Lehigh Valley

English professor examines Black policing during the long civil rights movement

Assistant Teaching Professor Justin De Senso highlights archival research examining race, law enforcement and civil rights during presentation

Assistant teaching professor Justin De Senso speaking to students and faculty at the Penn State Lehigh Valley Research and Discovery Forum. Credit: Ryan Abramson. All Rights Reserved.

CENTER VALLEY, Pa. — February’s Research and Discovery Forum at Penn State Lehigh Valley featured Justin De Senso, assistant teaching professor of English, who presented “Jim Crow in Blue: Policing While Black in Postwar New York City.”

A native New Yorker and the son of a police officer, he grew up hearing stories about policing in the nation’s largest city. He said he often reflected on those accounts, trying to understand how fairness and equity played out on the streets.

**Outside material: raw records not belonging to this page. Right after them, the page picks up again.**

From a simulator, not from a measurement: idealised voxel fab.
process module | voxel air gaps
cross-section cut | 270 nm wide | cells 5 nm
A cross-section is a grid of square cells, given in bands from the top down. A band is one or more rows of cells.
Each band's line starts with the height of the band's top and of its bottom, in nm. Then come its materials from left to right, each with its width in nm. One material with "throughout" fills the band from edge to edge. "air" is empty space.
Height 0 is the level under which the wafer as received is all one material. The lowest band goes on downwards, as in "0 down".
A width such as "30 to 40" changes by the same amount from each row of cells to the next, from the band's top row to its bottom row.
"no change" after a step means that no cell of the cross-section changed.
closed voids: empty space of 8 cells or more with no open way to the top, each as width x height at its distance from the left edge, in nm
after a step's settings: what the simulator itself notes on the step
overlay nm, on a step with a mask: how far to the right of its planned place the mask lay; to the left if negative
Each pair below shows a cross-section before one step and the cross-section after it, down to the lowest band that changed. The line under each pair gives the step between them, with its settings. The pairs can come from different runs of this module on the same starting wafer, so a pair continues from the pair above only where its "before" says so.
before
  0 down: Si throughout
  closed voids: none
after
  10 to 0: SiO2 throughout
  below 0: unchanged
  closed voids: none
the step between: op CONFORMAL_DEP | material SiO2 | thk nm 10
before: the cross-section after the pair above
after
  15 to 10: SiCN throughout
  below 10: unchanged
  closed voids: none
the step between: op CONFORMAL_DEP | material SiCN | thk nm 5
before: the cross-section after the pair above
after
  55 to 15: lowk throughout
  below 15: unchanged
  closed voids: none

Beginning in 2013, he launched an extensive study of the civil rights movement through the lens of law enforcement. What has become over a decade-long investigation has taken him from conversations in small New York City apartments to interviews conducted during a car ride from Eure, North Carolina, to Philadelphia.

“The research begins with relationships,” he said. “It is a process. I am constantly documenting my thoughts, putting pencil to paper and navigating the challenges of telling this important story.”

Along the way, De Senso uncovered boxes of never-before-seen archives from Black police officers who documented their experiences while navigating the challenges of serving in law enforcement during what University of North Carolina professor Jacquelyn Dowd Hall has called the “long civil rights movement” — a period that began in the 1930s and continues today.

“Black police literature screamed for attention,” he said. “These officers want to be seen as intellectuals, as activists and as good cops.”

Telling their story

One initial challenge was placing Black policing within the broader historical context of the civil rights movement. De Senso referenced the work of historian Glenda Elizabeth Gilmore, who challenged the idea that the movement began and ended in a “classical phase” led by “middle-class Black men in ties.” Such a narrow view, Gilmore argued, undercuts both earlier activism and the work that continues today.

Confined to the South or to a single era, the movement’s broader and ongoing narratives risk being overlooked, he explained.

Additional challenges soon emerged. Former officers sometimes expressed reluctance to revisit emotionally difficult experiences, he said. Firsthand sources have been lost over time, and establishing connections can be difficult amid today’s complex political climate.

Bennet “Benji” Hinds

A major breakthrough, De Senso said, came with a meeting with Bennet “Benji” Hinds, author of "Where the Sun Didn’t Shine." Hinds, a New York City police officer and member of the Preventative Enforcement Patrol (PEP), served in a small unit of Black and Hispanic officers assigned to some of the city’s most dangerous areas during the late 1960s.

Although the unit successfully conducted high-risk operations and disrupted organized crime, its members regularly encountered racism and internal resistance from individuals who wanted the PEP to fail. After only a few years of operating with limited resources and facing inequitable treatment and stalled promotions, the unit was ultimately disbanded.

The meeting with Hinds led to the acquisition of a valuable archive of newspaper clippings, personal accounts and professional connections that now form the backbone of the ongoing research.

“What began as me bringing lunch and talking for 10 minutes grew into a trust that opened new doors and a richer understanding of Black policing in America,” De Senso said.

What’s next for De Senso's research

De Senso emphasized that the story continues to unfold.

“Black police face a web of de facto and de jure anti-Black racism both on and off the clock, often leading to second-class status within their precincts, workplaces and everyday lives,” he said.

As the archival material expands and new stories surface, De Senso aims to illuminate the present phase of the civil rights movement by examining how law enforcement has represented both institutional authority and individual activism. In doing so, he said, the work explores the blurred lines between assigned duties and broader questions of justice.